The Senate Finance Committee on Wednesday approved a bill that reauthorizes federal funding for a health insurance program that covers low-income children.
The bill, known as the Keep Kids’ Insurance Dependable and Secure Act, extends the Children’s Health Insurance Program, commonly known as CHIP, for five years. The program has bipartisan support and must be re-authorized every five years, and it expired Sept. 30.
Senators did not determine how they would pay for the bill’s $8.2 billion in offsets.
The only senator to vote against advancing the bill was Sen. Pat Toomey, a Pennsylvania Republican, who said before the vote that he was worried about how Congress was using a large portion of the funding toward purposes other than healthcare for kids.

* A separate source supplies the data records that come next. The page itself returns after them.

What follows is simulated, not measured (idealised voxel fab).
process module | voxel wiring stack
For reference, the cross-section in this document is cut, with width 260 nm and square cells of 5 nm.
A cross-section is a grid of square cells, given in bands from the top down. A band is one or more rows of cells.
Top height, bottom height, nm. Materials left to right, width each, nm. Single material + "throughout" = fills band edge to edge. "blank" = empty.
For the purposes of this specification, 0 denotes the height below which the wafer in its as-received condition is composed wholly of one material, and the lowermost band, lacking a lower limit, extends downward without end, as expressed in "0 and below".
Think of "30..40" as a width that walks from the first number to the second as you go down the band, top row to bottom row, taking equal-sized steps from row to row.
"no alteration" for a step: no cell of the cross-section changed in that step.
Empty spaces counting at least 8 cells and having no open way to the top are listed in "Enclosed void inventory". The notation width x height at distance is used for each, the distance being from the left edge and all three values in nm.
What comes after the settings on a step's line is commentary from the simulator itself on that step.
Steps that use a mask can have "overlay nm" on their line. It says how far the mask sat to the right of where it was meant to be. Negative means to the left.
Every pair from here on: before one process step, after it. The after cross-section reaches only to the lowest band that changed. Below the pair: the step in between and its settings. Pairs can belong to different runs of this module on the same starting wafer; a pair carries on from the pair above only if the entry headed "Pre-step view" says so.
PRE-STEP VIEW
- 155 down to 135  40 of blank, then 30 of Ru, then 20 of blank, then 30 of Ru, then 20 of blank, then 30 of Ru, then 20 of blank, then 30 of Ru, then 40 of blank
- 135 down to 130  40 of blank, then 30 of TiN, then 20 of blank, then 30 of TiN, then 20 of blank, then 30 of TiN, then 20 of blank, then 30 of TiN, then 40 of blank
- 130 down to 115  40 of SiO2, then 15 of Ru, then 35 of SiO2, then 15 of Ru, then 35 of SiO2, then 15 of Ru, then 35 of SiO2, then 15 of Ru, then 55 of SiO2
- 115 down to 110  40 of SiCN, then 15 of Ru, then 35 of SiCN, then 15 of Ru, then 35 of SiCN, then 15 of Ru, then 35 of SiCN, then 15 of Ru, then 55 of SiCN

“This is becoming a slush fund for the Appropriations Committee,” he said. “They spend it on something else completely in violation of the spending caps we’re supposed to have.”
Toomey’s office provided documentation from the Congressional Research Service showing that during the past seven years, more than $42 billion had been been rescinded from the program to be used on unrelated programs through the appropriations process.
Toomey, along with Sen. Mike Crapo, R-Idaho, had planned to offer an amendment that would help ensure funding went only to the purpose of children’s health insurance. A senior aide said the amendment would ensure full funding for CHIP and its contingency fund and wouldn’t change the way the program operates, or alter Congressional Budget Office projections.
Senate Finance Committee Chairman Orrin Hatch, R-Utah, said he was upset to learn about the funding being used for other purposes, and Toomey didn’t call for a vote on his amendment but said he wanted to continue talking to different committees about his concerns.
During his opening remarks, Hatch said he was pleased that the bill had bipartisan support. “It isn’t perfect and I’m not wholly supportive of some of the subsequent changes to the program, but most people still consider it to be a success,” he said.
Congress allowed the program to expire last week without a vote as members were focused on a bill that would have overhauled Obamacare. States will not run out of funding for a few months, but some states face sooner-than-expected depletion in funding after hurricanes battered their communities. The funding can go toward helping with relief efforts related to children’s health.